Cannabis Entrepreneur Amber Senter Talks California Business and Social Equity

Exclusive Interview with Amber E. Senter, the Founder and CEO of MAKR House and the Co-Founder, Chair of the Board and Executive Director of Supernova Women

Amber Senter has always had a passion for cannabis. Her background in branding and marketing first led her to the cannabis business in 2013. She moved from Chicago to Oakland for a sales and marketing position with a small edibles company.

Today, Senter is a cannabis entrepreneur and social equity advocate. She is the Founder and CEO of MAKR House, a California cannabis house of brands, and Co-Founder, Chair of the Board and Executive Director of Supernova Women, a nonprofit focused on empowering people of color in the cannabis industry. She sat down with New Cannabis Ventures to share her insight as a cannabis business leader in California and her perspective on the success and the work that remains to be done in social equity.

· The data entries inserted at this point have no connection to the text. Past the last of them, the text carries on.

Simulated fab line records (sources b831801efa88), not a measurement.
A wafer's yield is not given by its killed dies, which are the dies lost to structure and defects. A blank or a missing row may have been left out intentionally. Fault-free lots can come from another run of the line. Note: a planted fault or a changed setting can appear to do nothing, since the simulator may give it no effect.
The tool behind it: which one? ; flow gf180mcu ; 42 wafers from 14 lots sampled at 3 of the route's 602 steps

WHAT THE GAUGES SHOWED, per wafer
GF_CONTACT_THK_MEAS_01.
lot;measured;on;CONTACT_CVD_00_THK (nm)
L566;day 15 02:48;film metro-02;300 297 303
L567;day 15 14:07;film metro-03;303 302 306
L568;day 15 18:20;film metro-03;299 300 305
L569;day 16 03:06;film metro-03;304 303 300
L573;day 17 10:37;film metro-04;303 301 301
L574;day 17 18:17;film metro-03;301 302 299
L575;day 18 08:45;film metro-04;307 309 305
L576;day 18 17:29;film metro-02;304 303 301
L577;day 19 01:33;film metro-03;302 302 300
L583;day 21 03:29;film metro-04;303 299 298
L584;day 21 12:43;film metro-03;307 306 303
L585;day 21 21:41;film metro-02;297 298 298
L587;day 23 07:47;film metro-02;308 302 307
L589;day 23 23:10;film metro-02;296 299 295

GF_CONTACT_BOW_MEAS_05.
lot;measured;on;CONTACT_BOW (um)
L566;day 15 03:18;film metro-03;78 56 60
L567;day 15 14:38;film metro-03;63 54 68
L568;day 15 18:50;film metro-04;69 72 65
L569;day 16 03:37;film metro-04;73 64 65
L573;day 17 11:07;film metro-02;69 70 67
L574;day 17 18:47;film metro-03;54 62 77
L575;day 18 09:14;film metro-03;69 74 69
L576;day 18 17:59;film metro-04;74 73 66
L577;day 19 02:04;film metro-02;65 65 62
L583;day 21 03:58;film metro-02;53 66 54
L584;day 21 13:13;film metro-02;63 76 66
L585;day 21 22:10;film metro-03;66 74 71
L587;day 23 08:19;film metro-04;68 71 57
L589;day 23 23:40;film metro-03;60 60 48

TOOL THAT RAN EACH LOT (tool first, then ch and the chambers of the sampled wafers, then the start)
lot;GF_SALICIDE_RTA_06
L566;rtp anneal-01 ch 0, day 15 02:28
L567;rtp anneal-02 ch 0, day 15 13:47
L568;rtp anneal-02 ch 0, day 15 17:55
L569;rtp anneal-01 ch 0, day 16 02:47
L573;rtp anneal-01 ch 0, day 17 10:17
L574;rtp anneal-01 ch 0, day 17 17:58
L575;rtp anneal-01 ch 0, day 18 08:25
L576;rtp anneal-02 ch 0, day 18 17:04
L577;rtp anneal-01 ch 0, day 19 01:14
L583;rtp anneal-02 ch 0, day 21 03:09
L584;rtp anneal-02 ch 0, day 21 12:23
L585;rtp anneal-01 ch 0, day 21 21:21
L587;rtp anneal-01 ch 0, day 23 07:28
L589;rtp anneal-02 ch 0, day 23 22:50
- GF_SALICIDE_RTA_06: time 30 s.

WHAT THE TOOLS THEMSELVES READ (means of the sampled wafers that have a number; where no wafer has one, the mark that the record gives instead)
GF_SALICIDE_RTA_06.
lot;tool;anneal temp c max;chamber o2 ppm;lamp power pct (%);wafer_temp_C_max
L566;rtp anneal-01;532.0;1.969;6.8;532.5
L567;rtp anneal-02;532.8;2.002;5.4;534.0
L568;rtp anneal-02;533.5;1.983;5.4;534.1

Listen to the entire interview or read the summary below:

MAKR House

MAKR House creates and sells cannabis products to licensed retailers in California. The company also sells coffee. It has cannabis and coffee products under the Landrace Origins brand, and it has a cannabis infused pre-roll brand. The company’s products are available in Bay Area dispensaries, and in January, it will be expanding its reach to southern California as well.

While fundraising has been challenging in the current landscape, the company has been able to attract private equity investments. It has found people who believe in the brands and the team, according to Senter.

Cannabis in California

The illicit market persists in the California market. The state’s regulations create a high barrier to entry with no incentive for unregulated operators to operate in the legal market, according to Senter. She thinks that loosening regulations would create greater incentive to operate in the legal space, though taxes would remain a significant challenge.

Supernova Women

Supernova Women was founded in 2015. The 501(c)(3) organization worked with the city of Oakland to create the first social equity program in the country. After that, it partnered with San Francisco to create its social equity program. The organization focused on giving the community a voice when building those programs. Senter and her team spent a lot of time engaging with the cities’ people and communicating with city staff members.

In 2018, Supernova Women worked with California State Senator Steven Bradford on SB 1294, the state’s first social equity bill. That legislation led to the formation of the social equity program that funds initiatives throughout the state today.

Senter with Senator Steven Bradford and Genine Coleman from nonprofit Origins Council

Social Equity Progress

Today, Oakland has the most robust social equity program in the country, according to Senter. She believes the program has been successful because it has assessed its outcomes and pivoted to improve. Initially, the program required general applicants to incubate a social equity operator. That approach did not prove to be successful. Instead, the program now has cannabis cooperatives, spaces that allow social equity operators to share costs, like rent, insurance, utilities and security. For now, these co-ops are manufacturing only, but there are plans to include more types of businesses in this model.

Other municipalities across the country could learn from this model, according to Senter. The shared space and costs lower the barrier of entry for people who are trying to get their small businesses off the ground.

Senter and her colleagues are continuing their work in social equity. Now, they are pushing to create a social equity definition at the state level in California. Most other states that have social equity laws have an agreed upon definition, but California does not, according to Senter.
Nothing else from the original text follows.